CAP Theorem – System Design

The CAP theorem (Consistency, Availability, Partition tolerance) is a fundamental concept in distributed systems that describes the trade-offs among three key system properties. It states that a distributed system can only guarantee at most two out of the three properties simultaneously.

Here’s a detailed explanation of the CAP theorem with an example and a diagram:

The Three Properties

Consistency (C):
- Every read receives the most recent write or an error.
- This ensures that all nodes in the distributed system return the same data at any time.
- Example: In a banking system, if you transfer money from one account to another, any subsequent read operation should reflect the updated balances immediately.
Availability (A):
- Every request (read/write) receives a response, regardless of whether it is the latest version.
- This means the system remains operational even if some nodes fail.
- Example: If one node in a system goes down, the system should still handle requests using the remaining nodes.
Partition Tolerance (P):
- The system continues to operate despite network partitions (failures in communication between nodes).
- This ensures the system is resilient to network issues and does not completely fail.
- Example: If a network link between two nodes is broken, both sides should still function independently.

CAP Theorem Trade-Offs

According to CAP theorem, a distributed system can provide at most two of these properties simultaneously in the presence of a network partition:

CP (Consistency + Partition Tolerance):
- Ensures data consistency across all nodes even during a partition, but some nodes may not be available.
- Example: HBase or MongoDB (with strict consistency).
AP (Availability + Partition Tolerance):
- Ensures the system is always available even during a partition, but data consistency may be compromised.
- Example: Cassandra or DynamoDB.
CA (Consistency + Availability):
- Ensures consistency and availability as long as there are no network partitions, but sacrifices partition tolerance.
- Example: Traditional RDBMS systems like MySQL or PostgreSQL in a single-node setup.

Real-World Example

Scenario: Online Shopping System

Imagine a distributed system for an e-commerce platform.
A user adds a product to their cart. This operation is replicated across multiple servers to ensure availability and fault tolerance.

Consistency:
- If the system is consistent, all servers must have the same updated cart data before responding to the user.
- During a network partition, the system may block updates until all servers synchronize, reducing availability.
Availability:
- The system remains available even if some servers are disconnected.
- However, the cart data may differ between servers (inconsistency) during the partition.
Partition Tolerance:
- During a partition, the system must tolerate the failure and continue working.
- It may prioritize either availability (AP) or consistency (CP), but not both.

Diagram of CAP Theorem

Here is a conceptual representation of the CAP theorem:

          Partition Tolerance
                 /   \
                /     \
               /       \
          Consistency   Availability

In practice:

CA systems work well without partitions but fail when one occurs.
CP systems ensure correctness but may reject requests during a partition.
AP systems prioritize availability but may return outdated or inconsistent data during a partition.

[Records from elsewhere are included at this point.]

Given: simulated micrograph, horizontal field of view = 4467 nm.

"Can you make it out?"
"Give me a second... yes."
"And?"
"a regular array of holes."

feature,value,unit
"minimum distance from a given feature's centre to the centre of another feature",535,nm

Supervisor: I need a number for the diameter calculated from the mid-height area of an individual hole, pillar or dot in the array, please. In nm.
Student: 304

Detailed Example with CAP Trade-Offs

Banking System Example:

Consistency (C): All branches of the bank show the same account balance at all times.
Availability (A): ATMs and online banking always provide service.
Partition Tolerance (P): The system can handle communication breakdowns between branches.

Trade-Off:

During a network partition:
- CP: The system halts all transactions (availability is compromised) until partitions resolve to ensure consistent account balances.
- AP: Transactions continue (availability is maintained), but balances may be inconsistent across branches.
- CA: Without partition tolerance, the system cannot guarantee service during communication failures.